DataCenterNews Asia Pacific - Specialist news for cloud & data center decision-makers
Email attachment20260423 2946470 pkr4hl

Google Cloud expands AI infrastructure with new chips

Thu, 23rd Apr 2026 (Today)

Google Cloud has expanded its AI infrastructure portfolio with new chips, compute instances, networking, storage and orchestration tools. The update targets what it describes as a growing shift toward AI systems that reason and act across multiple linked tasks.

The additions include two eighth-generation Tensor Processing Units, a new A5X bare metal instance based on NVIDIA Vera Rubin NVL72, Axion N4A virtual machines using Google's Arm-based CPUs, fourth-generation Compute Engine virtual machines built on Intel and AMD processors, the Virgo Network data centre fabric, Managed Lustre storage upgrades, Z4M instances for parallel file systems, a dedicated KV Cache storage subsystem, native PyTorch support for TPUs and new Google Kubernetes Engine features.

The move reflects a broader industry effort to adapt data centre infrastructure for more complex AI workloads. Rather than handling a single prompt and response, newer systems are increasingly designed to break tasks into separate steps, coordinate across models and services, preserve context and manage repeated feedback loops. That places heavier demands on chips, memory, networks and storage.

New TPUs

Google's eighth-generation TPU line will be split into two products with different roles. TPU 8t is intended for training large models, while TPU 8i is designed for inference and reinforcement learning.

According to Google, TPU 8t offers nearly three times the compute performance of the previous generation. A single superpod contains 9,600 chips, delivers 121 exaflops of compute and includes two petabytes of shared memory connected by high-speed inter-chip links.

TPU 8i is designed to reduce latency for workloads such as reasoning and mixture-of-experts models. Google said it triples on-chip SRAM to 384 MB, increases high-bandwidth memory to 288 GB and doubles inter-chip bandwidth to 19.2 Tb/s. It also adds what Google calls a Collectives Acceleration Engine, which cuts on-chip latency by up to five times. According to the company, TPU 8i delivers 80% better performance per dollar for inference than the prior generation.
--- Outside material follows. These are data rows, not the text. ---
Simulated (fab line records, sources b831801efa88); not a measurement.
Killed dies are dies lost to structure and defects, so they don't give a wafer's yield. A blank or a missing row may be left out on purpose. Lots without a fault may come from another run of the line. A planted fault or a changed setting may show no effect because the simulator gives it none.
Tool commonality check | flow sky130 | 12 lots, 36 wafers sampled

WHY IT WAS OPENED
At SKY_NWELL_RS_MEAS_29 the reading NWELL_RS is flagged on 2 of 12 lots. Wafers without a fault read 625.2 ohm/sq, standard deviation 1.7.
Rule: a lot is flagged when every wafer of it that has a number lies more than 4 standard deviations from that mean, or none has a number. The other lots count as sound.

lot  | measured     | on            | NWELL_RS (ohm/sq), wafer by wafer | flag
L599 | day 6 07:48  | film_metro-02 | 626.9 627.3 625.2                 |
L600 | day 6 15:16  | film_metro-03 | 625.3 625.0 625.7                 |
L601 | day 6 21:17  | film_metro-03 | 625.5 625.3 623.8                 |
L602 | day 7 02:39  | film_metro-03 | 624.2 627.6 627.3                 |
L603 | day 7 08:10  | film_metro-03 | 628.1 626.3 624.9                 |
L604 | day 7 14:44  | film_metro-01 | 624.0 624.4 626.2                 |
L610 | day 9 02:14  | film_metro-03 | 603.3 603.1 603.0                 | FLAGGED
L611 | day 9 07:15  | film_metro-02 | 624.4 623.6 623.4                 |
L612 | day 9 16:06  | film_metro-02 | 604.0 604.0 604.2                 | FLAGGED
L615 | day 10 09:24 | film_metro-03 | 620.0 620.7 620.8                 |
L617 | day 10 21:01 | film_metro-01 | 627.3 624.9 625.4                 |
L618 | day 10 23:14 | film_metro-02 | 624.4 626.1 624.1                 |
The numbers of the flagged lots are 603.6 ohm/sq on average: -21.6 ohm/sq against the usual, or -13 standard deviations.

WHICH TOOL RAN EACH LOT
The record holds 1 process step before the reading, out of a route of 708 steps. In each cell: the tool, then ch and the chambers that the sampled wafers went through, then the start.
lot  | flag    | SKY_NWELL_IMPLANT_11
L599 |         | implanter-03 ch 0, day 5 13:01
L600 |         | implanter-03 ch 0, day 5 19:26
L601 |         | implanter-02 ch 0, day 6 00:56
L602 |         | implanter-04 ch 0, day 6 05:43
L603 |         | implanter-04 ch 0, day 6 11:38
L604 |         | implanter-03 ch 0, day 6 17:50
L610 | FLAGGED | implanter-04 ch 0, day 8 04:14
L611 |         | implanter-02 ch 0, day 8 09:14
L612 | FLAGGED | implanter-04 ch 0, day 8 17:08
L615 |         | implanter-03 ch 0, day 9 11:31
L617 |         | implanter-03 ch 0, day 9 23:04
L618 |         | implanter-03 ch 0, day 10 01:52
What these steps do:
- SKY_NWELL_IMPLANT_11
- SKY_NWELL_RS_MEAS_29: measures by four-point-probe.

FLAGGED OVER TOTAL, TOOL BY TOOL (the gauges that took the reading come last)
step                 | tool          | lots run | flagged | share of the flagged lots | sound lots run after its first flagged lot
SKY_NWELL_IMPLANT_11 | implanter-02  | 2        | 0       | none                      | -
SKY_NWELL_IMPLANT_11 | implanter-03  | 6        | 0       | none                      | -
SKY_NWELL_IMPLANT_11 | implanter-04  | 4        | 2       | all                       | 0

Both TPU 8t and TPU 8i are due to become available to cloud customers soon.

GPU and CPU options

Alongside its in-house chips, Google said it will be among the first cloud providers to offer instances based on NVIDIA's Vera Rubin platform when it becomes available. The A5X bare metal instance will use NVIDIA Vera Rubin NVL72.

Google is also working with NVIDIA through the Open Compute Project on the Falcon networking protocol, and A5X will include concepts drawn from that work.

For CPU-heavy parts of AI systems, such as agent orchestration, reward calculation and tool calls, Google introduced Axion-powered N4A instances based on its Arm architecture. It also updated its Compute Engine line with fourth-generation virtual machine families using Intel and AMD x86 processors.

Google said GKE Agent Sandbox with Axion N4A offers up to 30% better price-performance than comparable agent workloads on other hyperscalers, though it did not identify specific rivals.

Networking scale

One of the more significant announcements was Virgo Network, Google's latest data centre fabric for AI workloads. It provides four times the bandwidth of previous generations, according to the company.

Google said Virgo can connect 134,000 TPUs in a single fabric within one data centre and more than one million TPUs across multiple sites in one training cluster. For the new A5X systems, the same network design will support up to 80,000 GPUs in a single data centre and up to 960,000 GPUs across multiple sites.

Those figures underline the scale at which major cloud providers are now building AI clusters, as demand rises for systems that can train larger models and support more interactive inference services.

Storage changes

Storage formed another major part of the update. Google said Managed Lustre now provides 10 TB/s of bandwidth, ten times more than last year, while capacity has increased to 80 petabytes.

Managed Lustre can also use TPUDirect and RDMA so data moves directly to accelerators without passing through the host, Google said. Rapid Buckets on Google Cloud Storage, intended for checkpoints and recovery, now offers sub-millisecond latency and 20 million operations per second, according to the company.

For customers building their own storage stacks, Google introduced Z4M instances with up to 168 TiB of local SSD capacity. The systems are intended for use with established parallel file systems including Vast Data and Sycomp, and can be deployed in RDMA clusters of thousands of machines.

Software layer

On the software side, Google is previewing native PyTorch support for TPU with select customers under the name TorchTPU. The aim is to let developers run models on TPUs using native PyTorch features, including Eager Mode, without rewriting them for another framework.

Google also updated GKE for what it calls agent-native workloads. It said node start-up times are now up to four times faster and pod start-up times are down by up to 80%. Using run:AI Model Streamer and Rapid Cache in Google Cloud Storage, model loading is also said to be five times faster.

The company also added a predictive latency boost to GKE Inference Gateway. Google said this machine learning-based routing system cuts time-to-first-token latency by more than 70% without manual tuning.

Amin Vahdat, Senior Vice President and Chief Technologist, AI and Infrastructure, and Mark Lohmeyer, Vice President and General Manager, AI and Computing Infrastructure, said: "To scale efficiently and effectively, you must move beyond manually integrating fragmented components and technologies. To deliver agentic experiences that are smart, fast, scalable, and cost-effective, you need a unified infrastructure stack that spans purpose-built hardware, open software, and flexible consumption models."